The dynamic duo then continue with an all-time mouthful.
'The industry needs to think more creatively about what options exist to solve the IE security design problem.'
Where else but in the world of politics would one otherwise meet such garbage?
'IE suffers from a basic design flaw in its security zone implementation.'
OK, so what? Our friends should have more to offer than that...
'We applaud the Department of Homeland Security and US-CERT's passion, vision and recommendations to help users have a more secure computing experience. We felt it was important, however, to offer an opposing view to your recommendation that users switch browsers to address their security problems.'
Ahem. Time for a pause that won't refresh.
The PivX site itself is a curious mongrel.
HTTP/1.1 200 OK
Server: Apache/1.3.27 (Unix) Chili!Soft-ASP/3.6.2 PHP/4.2.3
Chili!Soft is a Sun product:
In the blurb at the above URL one can read:
'The new version 4.0, adds support for Microsoft ASP 3.0, VBScript/JScript 5.5, and XML, and includes enhancements to its COM-to-Java technology bridge and integration with popular Web authoring tools, such as Macromedia's Dreamweaver MX and Microsoft FrontPage.'
So we're basically looking at a compromise web server solution here with enough sense to not run IIS but still not enough sense to not lame onto Microsoft 'technology' where it isn't needed (which is anywhere basically).
OK, back to the article.
What's really apparent - and enigmatic - about the article is that the so-called 'opposing view' of PivX is not really apparent. Views are not important here, and PivX have hardly missed that. Solutions are what are important, and PivX offer no alternative to the dictum already decreed by the DHS.

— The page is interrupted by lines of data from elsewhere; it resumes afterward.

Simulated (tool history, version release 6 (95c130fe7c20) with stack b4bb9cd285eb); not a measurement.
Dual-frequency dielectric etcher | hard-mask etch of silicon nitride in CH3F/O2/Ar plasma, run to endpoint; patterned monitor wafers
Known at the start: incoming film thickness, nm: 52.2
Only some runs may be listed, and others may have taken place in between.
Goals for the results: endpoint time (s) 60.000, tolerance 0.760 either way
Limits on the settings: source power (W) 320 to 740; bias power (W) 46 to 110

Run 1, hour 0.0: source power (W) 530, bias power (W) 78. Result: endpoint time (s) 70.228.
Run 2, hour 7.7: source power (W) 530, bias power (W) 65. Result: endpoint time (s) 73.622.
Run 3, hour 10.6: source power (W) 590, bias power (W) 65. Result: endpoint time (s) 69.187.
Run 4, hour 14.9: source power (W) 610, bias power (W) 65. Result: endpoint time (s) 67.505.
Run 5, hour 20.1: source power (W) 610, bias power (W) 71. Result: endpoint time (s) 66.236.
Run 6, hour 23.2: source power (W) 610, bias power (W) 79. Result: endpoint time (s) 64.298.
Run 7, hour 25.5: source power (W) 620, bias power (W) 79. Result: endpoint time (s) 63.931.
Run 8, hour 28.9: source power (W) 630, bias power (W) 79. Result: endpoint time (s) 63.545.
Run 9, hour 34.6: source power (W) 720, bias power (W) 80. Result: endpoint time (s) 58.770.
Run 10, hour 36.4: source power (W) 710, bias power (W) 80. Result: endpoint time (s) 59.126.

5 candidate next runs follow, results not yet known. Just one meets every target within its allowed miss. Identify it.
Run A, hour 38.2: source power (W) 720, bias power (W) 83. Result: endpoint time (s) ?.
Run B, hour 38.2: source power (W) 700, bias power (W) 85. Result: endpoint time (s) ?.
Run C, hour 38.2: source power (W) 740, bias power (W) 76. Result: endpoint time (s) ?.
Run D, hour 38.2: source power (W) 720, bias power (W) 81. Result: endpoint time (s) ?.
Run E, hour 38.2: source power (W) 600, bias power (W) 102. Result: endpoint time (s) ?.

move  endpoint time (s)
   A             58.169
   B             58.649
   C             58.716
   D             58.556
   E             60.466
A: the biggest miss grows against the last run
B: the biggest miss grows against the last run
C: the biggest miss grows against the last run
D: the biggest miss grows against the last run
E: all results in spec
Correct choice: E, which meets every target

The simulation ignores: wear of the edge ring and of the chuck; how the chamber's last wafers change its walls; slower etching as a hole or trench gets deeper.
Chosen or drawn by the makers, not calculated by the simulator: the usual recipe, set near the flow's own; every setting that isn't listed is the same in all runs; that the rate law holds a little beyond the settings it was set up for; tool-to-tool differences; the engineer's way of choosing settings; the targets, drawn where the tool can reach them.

If PivX had a better idea, then yes people would listen. But the PivX article, as confused as it is - and deliberately so [sic] - does not offer a better idea: it offers no idea at all.
Leading one to wonder: why did PivX publish this article? Why did they write this 'open letter' to Amit Yoran? Was it only to garner attention, to promote their own products?
Was this just a cheap - and tactless - publicity stunt?
If so, it would be a blunder of monstrous proportions. People are tired of being kicked silly online with their Microsoft products, and this latest insult from the HangUp team has them angry - and for a private company to try to tout their snake oil in this situation is tantamount to corporate suicide.
Why be so dumb then, PivX?
It's a true enigma - until one remembers, back in the fogs of time, not so long ago actually, that PivX used to be the numero uno thorn in the side of Microsoft. PivX had the greatest and biggest and most visited list of unfixed Microsoft vulnerabilities in the world. PivX were a major embarrassment to Microsoft.
And then one rainy ominous morning the list disappeared. And people started to wonder. And finally PivX responded, in the type of inimical gobbledegook so prevalent in this latest letter quoted here, trying to save face while at the same time not admitting directly that a certain company in Redmond Washington in the US might be behind the list's sudden removal.
It's a much more accessible tactic for the likes of Bill Gates to crush the voices of opposition rather than get one's own house in order. Founding his company on the principle that experienced software engineers are never to be let near the front door because they're not 'malleable' and can't be controlled by Steve Ballmer, Gates is today the victim of the world's worst lock-in, having only strong-arm tactics to resort to when things go bad.
Time and again the brainwashed zombies of the Pacific Northwest screw up - and all Gates can do is the Vito Corleone bit and give the critics 'an offer they can't refuse'.
That Microsoft only hire idiots is well-documented, even at the Microsoft site; and yet despite valiant efforts qualified engineers have crept in with other assignments and with Microsoft management unaware they were so qualified, and their stories of horror about what they saw are well known. In one well publicised case, a lady with only the most sincere intentions wrote to Gates to tell him of the serious situation and got not even a polite reply in return - she got a court order forbidding her to write to Gates again.
Such is the awareness of Gates to what the world is experiencing now: he's bet his fortune and his wobbly company on the premise that you can build a software empire with eminently poor - not to say dangerous - products and a ruthless and unethical marketing strategy. But odds are even Gates didn't see the ramifications of this policy at the time, and Gates does have personal weaknesses despite his wealth, and one of those is that in regard to the quality of his products and his attention to that quality, nothing will ever change.
PivX were a major pain for Microsoft and were well-known as such. They had become a 'work of reference' for all wanting to know more about significant Microsoft vulnerabilities. They were the web reference in this regard. And then over a single night all that changed, and PivX made their quiet retreat back into the woodwork.
Given the puzzling nature of PivX's latest missive, it is hard to not see a connection between the one event and the other.